As an architect I have worked on the design of museums, exhibits, towers, houses and even a new palace for the Ruler of Dubai. Although always interested in the narrative underpinnings of architectural design, I had never worked on set design and when Daniella asked me to host the first Rattlestick Actors/Writers lab, I jumped at the opportunity. For 3 days actors (I mean really good actors) sat in a circle in my living room and read pieces they were working on ranging from personal letters to poems to plays in progress to a screenplay. The idea was to create a safe place where actors were able to develop their creative voice through writing. The intensity, honesty, and support these artists gave each other's work was phenomenal. I mostly sat quietly observing in awe for the the first two days. At the end of the second day, Daniella gave me an assignment to put together my visual ideas for each of the playwrights to discuss on the following day. Basically Daniella grabbed me by the back of the next the threw me from the sidelines into the center of the discussion. I was so inspired-in one hour after everyone left I wrote up my set design ideas for each of the 6 plays, and was given to opportunity to discuss my visual ideas for the plays at the end of each reading.  It was a creative break through for me and one that emerged through being submerged in the Rattlestick process. I was hooked.

As an artist, it is critically important to become a part of a community that embraces your quirks as you find and re-find your creative voice.  Rattlestick is my community, it is where I go to test ideas, to be a apart of the swirl that propels you forward, calls you out, celebrates your voice and catches you when you fall.

This is what I propose:
WHAT IS BEYOND THE RED DOOR? Perhaps there are should be 2 red doors, the building entrance at the bottom of the stair and the theater entrance at the top of the stairs.

The sets up the next question: WHAT IS BETWEEN THE RED DOORS?
-All that glitters is gold - paint the north wall and sloped ceiling of the stair gold/copper.  I experimented with applying a gold paint with a coper wash over it - I think that is the effect we are looking for.

The terrazzo floor remains untouched - but fill the entrance area with a jute rug that turns up the first riser.  And then make the first riser gold - so the first step you take is different than all the others (it already is because it is made out of wood)

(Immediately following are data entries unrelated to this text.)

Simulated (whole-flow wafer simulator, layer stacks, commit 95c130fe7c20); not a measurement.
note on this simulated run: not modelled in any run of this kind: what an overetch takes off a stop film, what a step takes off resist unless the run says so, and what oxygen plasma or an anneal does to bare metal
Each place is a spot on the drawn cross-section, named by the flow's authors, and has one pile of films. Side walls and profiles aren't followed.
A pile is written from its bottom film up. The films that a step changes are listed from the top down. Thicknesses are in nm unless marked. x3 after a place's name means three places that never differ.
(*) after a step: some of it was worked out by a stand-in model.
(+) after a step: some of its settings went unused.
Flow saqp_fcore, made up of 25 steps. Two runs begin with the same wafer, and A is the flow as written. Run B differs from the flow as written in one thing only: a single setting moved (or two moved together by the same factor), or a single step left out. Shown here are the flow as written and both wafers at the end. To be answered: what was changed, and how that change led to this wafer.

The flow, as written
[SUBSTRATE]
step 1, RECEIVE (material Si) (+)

SHAKE THE STICK is a puzzle that you put together as you climb the stairs with single letters off center on the stair risers.

Wall of Words - the south wall is for words - written, projected, scribbled with chalk or light, permanent and temporary.  One way to structure it is to apply a horizontal reflective bands every 2 steps that stop and go.  I really like the idea that words can be superimposed over a reflective surface so the audience can see glimpses of themselves in the words.  Also, at the bottom of the stairs can be cast photos between the reflective strips

Moment of reflection before entering the theater - put a mirror on the ceiling at the top of the stairs. You will be able to see others entering the theatre from a different perspective as you climb up the stairs.  

Moment of reflection after leaving the theater - put a mirror on the south wall opposite the theater entrance.  I really like the idea of self refection after seeing a play.  Also you will see an image of yourself with the red door in the back ground which locks in the place and experience

Symbolic Curtain - every theatre needs a curtain - cover the door at the top of the stairs with a curtain- I see this as some type of mesh (metal or fabric) that can be translucent so you can perhaps see something behind it - image or text - very provocative but illusional.  Attach the curtain rod to a hing so it can rotate to cover the mirror when you need to use the storage room - or if the space becomes a box office - cover the box office and expose the curtain after the performance.